DataFrame

Overview¶

Sedona's stats module provides Scala and Python functions for conducting geospatial statistical analysis on dataframes with spatial columns. The stats module is built on top of the core module and provides a set of functions that can be used to perform spatial analysis on these dataframes. The stats module is designed to be used with the core module and the viz module to provide a complete set of geospatial analysis tools.

Using DBSCAN¶

The DBSCAN function is provided at org.apache.sedona.stats.clustering.DBSCAN.dbscan in scala/java and sedona.stats.clustering.dbscan.dbscan in python.

The function annotates a dataframe with a cluster label for each data record using the DBSCAN algorithm. The dataframe should contain at least one GeometryType column. Rows must be unique. If one geometry column is present it will be used automatically. If two are present, the one named 'geometry' will be used. If more than one are present and none are named 'geometry', the column name must be provided. The new column will be named 'cluster'.

Parameters¶

names in parentheses are python variable names

dataframe - dataframe to cluster. Must contain at least one GeometryType column
epsilon - minimum distance parameter of DBSCAN algorithm
minPts (min_pts) - minimum number of points parameter of DBSCAN algorithm
geometry - name of the geometry column
includeOutliers (include_outliers) - whether to include outliers in the output. Default is false
useSpheroid (use_spheroid) - whether to use a cartesian or spheroidal distance calculation. Default is false

The output is the input DataFrame with the cluster label added to each row. Outlier will have a cluster value of -1 if included.

Using Local Outlier Factor (LOF)¶

The LOF function is provided at org.apache.sedona.stats.outlierDetection.LocalOutlierFactor.localOutlierFactor in scala/java and sedona.stats.outlier_detection.local_outlier_factor.local_outlier_factor in python.

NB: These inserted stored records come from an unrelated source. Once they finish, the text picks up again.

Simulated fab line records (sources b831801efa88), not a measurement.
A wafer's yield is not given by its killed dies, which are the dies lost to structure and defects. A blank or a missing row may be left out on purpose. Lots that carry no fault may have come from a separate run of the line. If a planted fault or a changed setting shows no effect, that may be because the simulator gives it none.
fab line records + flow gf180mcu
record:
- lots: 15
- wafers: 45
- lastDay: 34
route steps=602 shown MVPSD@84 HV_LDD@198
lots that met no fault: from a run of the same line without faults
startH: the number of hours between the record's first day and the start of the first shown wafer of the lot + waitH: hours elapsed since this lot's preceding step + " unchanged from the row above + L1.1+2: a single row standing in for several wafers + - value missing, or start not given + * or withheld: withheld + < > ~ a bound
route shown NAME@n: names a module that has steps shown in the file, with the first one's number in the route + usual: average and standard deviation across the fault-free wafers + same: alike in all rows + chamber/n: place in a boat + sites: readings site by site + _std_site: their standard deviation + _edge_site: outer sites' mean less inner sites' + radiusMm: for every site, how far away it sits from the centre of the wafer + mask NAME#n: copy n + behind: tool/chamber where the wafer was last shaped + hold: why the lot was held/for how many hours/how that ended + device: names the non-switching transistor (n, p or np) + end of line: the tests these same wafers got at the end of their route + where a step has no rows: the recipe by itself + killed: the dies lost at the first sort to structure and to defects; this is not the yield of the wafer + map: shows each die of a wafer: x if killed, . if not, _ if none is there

The function annotates a dataframe with a column containing the local outlier factor for each data record. The dataframe should contain at least one GeometryType column. Rows must be unique. If one geometry column is present it will be used automatically. If two are present, the one named 'geometry' will be used. If more than one are present and neither is named 'geometry', the column name must be provided.

Parameters¶

names in parentheses are python variable names

dataframe - dataframe containing the point geometries
k - number of nearest neighbors that will be considered for the LOF calculation
geometry - name of the geometry column
handleTies (handle_ties) - whether to handle ties in the k-distance calculation. Default is false
useSpheroid (use_spheroid) - whether to use a cartesian or spheroidal distance calculation. Default is false

The output is the input DataFrame with the lof added to each row.

Using Getis-Ord Gi(*)¶

The G Local function is provided at org.apache.sedona.stats.hotspotDetection.GetisOrd.gLocal in scala/java and sedona.stats.hotspot_detection.getis_ord.g_local in python.

Performs the Gi or Gi* statistic on the x column of the dataframe.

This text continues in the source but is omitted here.